The most well-known benefit of 32-bit float files is that they have vast headroom, such that signal levels in excess of 0 dBFS do not clip. However there is an important fidelity benefit for very low signal levels too.
We set up the following exaggerated scenario to highlight the differences between 32-bit float and 24-bit files. In normal operation, the difference would not be so stark. In a bag drop situation, extreme dynamic range applications like fighter jet flyovers, or with grossly incorrect gain settings, you can still have peace of mind recording in 32-bit float.
- Two MixPre-6 IIs, one set to 192 kHz, 24-bit, the other set to 192 kHz, 32-bit float.
- Two matched mics (Warm Audio WA14 set to cardioid pattern, -20dB pad), positioned coincidentally, each connected to mic input 1 on their respective MixPres.
- Both MixPre IIs set to mic input with lowest gain possible: trim gain set to minimum (6 dB), fader gain set to -50 dB, master left (L) gain set to -40 dB. This results in peak signal levels well below -100 dBFS, which are inaudible in the MixPre II’s headphones (even when set to max volume) and not high enough to be visible on its meters.

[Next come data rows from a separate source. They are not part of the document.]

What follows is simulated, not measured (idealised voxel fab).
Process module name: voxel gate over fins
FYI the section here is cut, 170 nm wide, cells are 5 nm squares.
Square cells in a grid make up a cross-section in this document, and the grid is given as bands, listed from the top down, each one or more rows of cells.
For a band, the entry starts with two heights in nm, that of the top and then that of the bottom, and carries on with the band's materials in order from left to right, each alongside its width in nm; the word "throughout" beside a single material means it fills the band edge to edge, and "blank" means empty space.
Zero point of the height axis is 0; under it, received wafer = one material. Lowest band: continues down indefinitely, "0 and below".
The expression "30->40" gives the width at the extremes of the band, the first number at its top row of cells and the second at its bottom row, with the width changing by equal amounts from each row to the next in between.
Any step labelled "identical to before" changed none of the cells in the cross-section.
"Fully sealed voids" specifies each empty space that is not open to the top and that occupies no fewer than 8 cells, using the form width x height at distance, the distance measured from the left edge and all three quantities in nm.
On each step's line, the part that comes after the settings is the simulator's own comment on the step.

- Left (L) track recorded on both MixPre-6 IIs at the same time.
- Resulting 32-bit float file and 24-bit file imported into Adobe Audition for comparison.
- 24-bit file imported. Signal is low, appearing like silence.
2. 32-bit float file imported. Signal is low, appearing like silence.
3. 24-bit file normalized to -0.1 dBFS (>100 dB boost). Notice the excessive noise floor. Listen to the highlighted region (a piano tone).
4. 32-bit float file normalized to -0.1 dBFS (>100 dB boost). Notice the low noise floor. Listen to the highlighted region (a piano tone).